The Last Tree by Ingrid Chabbert & Raúl Nieto Guridi (Illustrations)

5 stars
I've gone through this book numerous times and am still wondering how to write about it in a way that will do it credit and capture its essence. I suspect it is beyond me, but here is my poor attempt. 

When a picture book works, there is a seamless marriage of image and words. Separating one from the other in this artistic union becomes impossible. 

This is one of those books.

Guridi's illustrations are paradoxically dark and joyful. The abstract illustrations portray landscapes and people in minimal detail. I like that we never really get enough information to determine the children's gender. The city is portrayed as large rectangles in varying shades of grey. The children, their bikes, books, the small details of their personal world, and the tiny bits of nature are the only aspects of colour against this backdrop of a drab world. 

Chabbert's text is similarly contrary, being a combination of despair and hope. 

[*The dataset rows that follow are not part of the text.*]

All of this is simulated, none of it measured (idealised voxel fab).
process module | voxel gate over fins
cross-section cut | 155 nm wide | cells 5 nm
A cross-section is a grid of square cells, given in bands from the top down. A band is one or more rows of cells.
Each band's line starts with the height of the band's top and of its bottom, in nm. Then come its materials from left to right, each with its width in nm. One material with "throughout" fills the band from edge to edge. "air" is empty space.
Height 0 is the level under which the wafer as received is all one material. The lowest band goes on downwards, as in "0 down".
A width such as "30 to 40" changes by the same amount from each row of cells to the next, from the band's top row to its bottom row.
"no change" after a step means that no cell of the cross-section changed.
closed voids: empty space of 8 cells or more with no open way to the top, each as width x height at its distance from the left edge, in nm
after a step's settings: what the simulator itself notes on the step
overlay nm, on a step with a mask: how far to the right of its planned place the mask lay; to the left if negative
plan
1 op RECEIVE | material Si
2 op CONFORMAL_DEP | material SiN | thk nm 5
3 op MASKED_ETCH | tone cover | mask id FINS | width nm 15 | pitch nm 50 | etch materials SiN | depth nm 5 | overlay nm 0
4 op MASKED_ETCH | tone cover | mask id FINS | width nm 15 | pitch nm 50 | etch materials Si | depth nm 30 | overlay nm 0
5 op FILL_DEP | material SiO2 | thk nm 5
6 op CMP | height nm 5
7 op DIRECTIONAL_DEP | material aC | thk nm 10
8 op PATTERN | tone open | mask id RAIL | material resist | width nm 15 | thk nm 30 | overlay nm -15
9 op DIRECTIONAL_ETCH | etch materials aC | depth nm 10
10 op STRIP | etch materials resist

A father tells a bored child stories of his life growing up. The memory of the father's childhood compares to his child's in stark contrast. 

..my dad told stories about the world when he was young.
His favourite thing was rolling around
in the grass with his best friend.
Cartwheels on Monday, leapfrog on 
Wednesday and kite-flying on Sunday. 


This is not the experience of the child.

I had a best friend too.
but not the grass to go with him.
Instead, we had roads, walls and
lots of other ugly things.
:




The only green the child and their best friend have is a patch of grass so tiny, the blades can be counted. They bike to visit it, only to discover that the number is diminishing.


At home, the child finds solace inside books that display the green of the natural world.


One day the children find a tree seedling. 

Upon discovering that it is threatened by the construction of a 247 floor condominium, they come up with a plan and decide to rescue it. This is shown in child like illustrations on lined paper. It shows the life cycle of a tree with the rescue revealed in the process. The two children bike far from the city and plant the tree.




The children's rescue of the tree provides a dystopian counterpoint of hope. In spite of the fact that we might think this would be an optimistic event, when we eventually see these two characters, now adults, visiting this last tree, it's portrayed in darkness. 

It is after all, still the last tree. 



I would I would certainly purchase this book for my school library. The possibilities for its use in different units are endless.